Barack Obama or Mitt Romney? It is that simple. I cannot imagine why anyone would still be undecided. One candidate is going to cut taxes, balance the budget, and create jobs. The other candidate will cut taxes, balance the budget, and create jobs.
Regardless of your political leanings, this is essentially what you can expect from whoever is elected president next week. Not much. People will still be protesting something — jobs, wars, trade treaties, equal rights, whatever. The world will not end, America will not collapse, and things will pretty much continue as they have for decades. The things that affect the majority of people today in 2012 are exactly the same things that affected people in 1980, 1960, 1940, 1920, 1900, etc.
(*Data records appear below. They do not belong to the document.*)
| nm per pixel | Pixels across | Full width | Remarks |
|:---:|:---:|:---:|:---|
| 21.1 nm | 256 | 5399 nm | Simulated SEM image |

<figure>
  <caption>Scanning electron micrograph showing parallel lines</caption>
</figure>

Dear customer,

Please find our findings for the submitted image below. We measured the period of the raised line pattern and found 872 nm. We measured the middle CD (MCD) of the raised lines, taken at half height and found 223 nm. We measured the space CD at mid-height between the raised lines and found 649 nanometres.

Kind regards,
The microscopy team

This all sounds way too pessimistic, doesn’t it? I think it does. And I have never really thought about it in this context until I visited the exhibitions “Hot Cold Cool” and “11 Septembers,” both currently on view at the Art Museum at the University of Memphis (AMUM).
“Hot Cold Cool” is four separate exhibitions from the museum’s expanding works-on-paper collection and includes work from some of the heaviest hitters of the 20th century: Frank Stella, Louise Nevelson, Robert Motherwell, Philip Guston, and Mark di Suvero.
AMUM director Leslie Luebbers was associated with the World Print Council from 1978 to 1984 and during that time amassed quite a personal collection of prints and works on paper. She is currently in the process of giving this work to the museum.
“‘Hot Cold Cool’ started as a means of making the time to do the basic collection data work,” Luebbers says. “All the prints in my collection were done during the Cold War, and the World Print Council’s purpose was in some sense a way of linking to artists whose work would otherwise be inaccessible. The political situation was always in the background, even if it was not overt.”
The “Hot” of the exhibition title equals the Vietnam War. “Cold” refers to the Cold War and includes Russian propaganda posters. The “Cool” is formalism — art about art and only about art, vis à vis Clement Greenberg or an Andy Warholian Pop coolness. According to Luebbers, “This coolness is related to the repressive anti-Communism of McCarthyism and the pall it exerted on the expressive content in art. The ’50s and ’60s were great times to be specifically nonpolitical. The Vietnam War opened Pandora’s box.”
The reductive work of Ad Reinhardt and the luminescent woodcuts of Carol Summers could never be confused with antiwar art, yet, as is evident with their work in this exhibition, each was compelled to create accusatory images and signs of disapproval in response to the Vietnam War. “That is the lesson of this portfolio: Artists protest,” Luebbers says.
That artists protest is also the contention of Memphis artist Jan Hankins and his exhibition “11 Septembers.”
Umpteenth Amendment was created during the George W. Bush administration and served as the impetus for the rest of the work in the exhibition. It is a ginormous 96″ x 240″ painting of an American bill where the front and back are simultaneously featured on the same side. Prominent members of Bush’s cabinet are humorously represented throughout the piece enjoying their spoils of war.
On the opposite wall are emblems of government agencies and what Hankins claims are their real and intended purpose. Big Coal Advisory Commission, Department of Health and Second Mortgages, and Department of Guns and Fool Recreation are just a few of the pieces.
Hankins’ interest in making political work began during the Reagan administration, particularly with the United States’ involvement in the civil wars of El Salvador and Guatemala.
“[They] perpetuate this myth of the U.S. being the saintly policeman of the world, which is something we never have been,” Hankins says.
This perpetuation continues today, and Hankins’ nuclear anxiety is the subject of his new work, specifically the drone attacks on Pakistan, a country with hundreds of nuclear weapons. “I am afraid the wrong person will get ahold of one of these weapons and attempt to teach us gringos a lesson,” Hankins says.
Hankins, a self-described socialist, says, “Socialism is the historical trajectory of society. We have to work things out. It is in everyone’s interest to work together.”
This is a nice statement. It really is. I also happen to believe it to be true. But, in this political climate and our history of not learning from our past mistakes and protests, who are we really kidding?